Originally published by Cordell Parvin.
Each year I read the Annual Report on the State of the Legal Market presented by The Center for the Study of the Legal Profession at the Georgetown University Law Center and Thomson Reuters Peer Monitor.
I wrote about the 2015 report last June: Clients: The Problem with Law Firms Rewarding Hours.
Here is a link to the 2016 Report which every law firm leader must read. If the report last year was pessimistic, the 2016 report is even more pessimistic.
As in some of the previous reports, the researchers state:
Increasingly, clients are demanding more “value” in return for their legal spend, and by value they mean greater efficiency, predictability, and cost effectiveness in the delivery of legal services.
The researchers find that law firms are reacting to this new environment passively if at all. Having begun the 2016 report by describing the demise of Kodak, the researchers suggest:
The reactions of the law firm market to the rapidly changing environment in which firms operate parallels in some respects the story of Kodak.

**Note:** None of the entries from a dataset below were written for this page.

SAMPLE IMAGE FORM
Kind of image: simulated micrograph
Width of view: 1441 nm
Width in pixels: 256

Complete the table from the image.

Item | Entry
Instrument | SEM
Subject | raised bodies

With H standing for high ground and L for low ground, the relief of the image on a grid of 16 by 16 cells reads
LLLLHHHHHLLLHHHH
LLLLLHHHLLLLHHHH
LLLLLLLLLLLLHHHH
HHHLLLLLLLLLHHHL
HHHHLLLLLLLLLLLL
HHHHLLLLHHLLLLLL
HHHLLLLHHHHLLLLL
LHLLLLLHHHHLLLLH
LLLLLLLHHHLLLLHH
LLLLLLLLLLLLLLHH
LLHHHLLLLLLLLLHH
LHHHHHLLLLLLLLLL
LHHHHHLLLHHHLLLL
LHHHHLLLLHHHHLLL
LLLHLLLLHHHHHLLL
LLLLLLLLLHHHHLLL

I could share with you many other quotes warning law firms they need to change and change quickly. But, you and your colleagues need to read the report.
With your clients are demanding greater efficiency, predictability and cost effectiveness, what can you do?
Clearly the law firms who embrace and proactively meet those demands will quickly differentiate themselves.
I believe one way to become more efficient, predictable and cost effective is to hire the most highly motivated lawyers and train, develop and retain that talent.
Instead of managing lawyers, firms need to change their focus to leading, coaching and mentoring them.
There are four things over which your law firm complete control:
- To whom your firm makes offers to hire,
- How well you train and motivate their lawyers and staff,
- How efficient, predictable and cost effective you are
- And, whether you embrace these changes in a proactive way or wait for your clients to insist that you change.
George Bernard Shaw famously said, and Robert Kennedy ended each of his speeches with:
“You see things; and you say, Why? But, I dream things that never were; and I say, ˜Why not?”
According to the report, most law firms see these signs of growing client dissatisfaction as problems. I see them as a tremendous opportunity for law firms open to changing their focus from profits-per-partner to service, cooperation and collaboration.
Interestingly, I believe over time making that change will actually result in greater profits per partner.